The Bahamas, officially the Commonwealth of the Bahamas, is an archipelagic state of the Lucayan Archipelago consisting of more than 700 islands, cays, and islets in the Atlantic Ocean; north of Cuba and Hispaniola (Haiti and the Dominican Republic); northwest of the Turks and Caicos Islands; southeast of the US state of Florida and east of the Florida Keys. Its capital is Nassau on the island of New Providence. The designation of “The Bahamas” can refer to either the country or the larger island chain that it shares with the Turks and Caicos Islands. As stated in the mandate/manifesto of the Royal Bahamas Defence Force, the Bahamas territory encompasses 470,000 km2 (180,000 sq mi) of ocean space.
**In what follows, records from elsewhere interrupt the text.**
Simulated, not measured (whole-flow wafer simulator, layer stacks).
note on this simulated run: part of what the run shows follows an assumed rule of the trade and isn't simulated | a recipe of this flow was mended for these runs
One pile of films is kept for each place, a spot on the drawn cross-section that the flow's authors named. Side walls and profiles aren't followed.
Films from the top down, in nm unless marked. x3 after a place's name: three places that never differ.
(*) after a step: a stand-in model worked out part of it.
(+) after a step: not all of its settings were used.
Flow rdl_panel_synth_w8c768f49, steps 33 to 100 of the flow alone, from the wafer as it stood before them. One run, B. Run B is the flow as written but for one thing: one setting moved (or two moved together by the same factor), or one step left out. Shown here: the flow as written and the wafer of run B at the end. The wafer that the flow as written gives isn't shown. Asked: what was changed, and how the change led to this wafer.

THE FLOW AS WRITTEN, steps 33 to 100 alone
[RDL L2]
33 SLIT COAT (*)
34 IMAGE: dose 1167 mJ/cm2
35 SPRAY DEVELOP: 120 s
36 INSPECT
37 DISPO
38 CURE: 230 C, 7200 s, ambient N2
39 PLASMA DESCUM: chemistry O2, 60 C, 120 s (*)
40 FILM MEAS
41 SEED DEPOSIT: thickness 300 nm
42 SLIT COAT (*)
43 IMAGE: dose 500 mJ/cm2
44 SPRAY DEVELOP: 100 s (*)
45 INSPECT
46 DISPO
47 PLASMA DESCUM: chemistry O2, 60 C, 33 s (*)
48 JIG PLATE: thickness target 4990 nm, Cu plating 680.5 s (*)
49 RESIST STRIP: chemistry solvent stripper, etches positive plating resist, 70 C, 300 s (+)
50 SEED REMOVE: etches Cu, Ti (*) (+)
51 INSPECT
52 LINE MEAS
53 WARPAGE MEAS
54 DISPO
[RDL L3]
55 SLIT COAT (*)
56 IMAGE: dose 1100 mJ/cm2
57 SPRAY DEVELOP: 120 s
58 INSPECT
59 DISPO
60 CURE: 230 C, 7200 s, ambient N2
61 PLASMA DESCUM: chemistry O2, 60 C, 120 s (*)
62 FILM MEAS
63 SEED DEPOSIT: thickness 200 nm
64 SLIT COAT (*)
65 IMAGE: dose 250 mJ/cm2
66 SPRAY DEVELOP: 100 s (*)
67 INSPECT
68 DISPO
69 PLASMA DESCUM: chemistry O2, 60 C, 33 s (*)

The Bahamas were the site of Columbus’ first landfall in the New World in 1492. At that time, the islands were inhabited by the Lucayan, a branch of the Arawakan-speaking Taino people. Although the Spanish never colonised the Bahamas, they shipped the native Lucayans to slavery in Hispaniola. The islands were mostly deserted from 1513 until 1648, when English colonists from Bermuda settled on the island of Eleuthera.
The Bahamas became a British Crown colony in 1718, when the British clamped down on piracy. After the American War of Independence, the Crown resettled thousands of American Loyalists in the Bahamas; they brought their slaves with them and established plantations on land grants. Africans constituted the majority of the population from this period. The Bahamas became a haven for freed African slaves: the Royal Navy resettled Africans here liberated from illegal slave ships; American slaves and Seminoles escaped here from Florida; and the government freed American slaves carried on United States domestic ships that had reached the Bahamas due to weather. Slavery in the Bahamas was abolished in 1834. Today the descendants of slaves and free Africans make up nearly 90% of the population; issues related to the slavery years are part of society.
The Bahamas became an independent Commonwealth realm in 1973, retaining Queen Elizabeth II as its monarch. In terms of gross domestic product per capita, the Bahamas is one of the richest countries in the Americas (following the United States and Canada). Its economy is based on tourism and finance.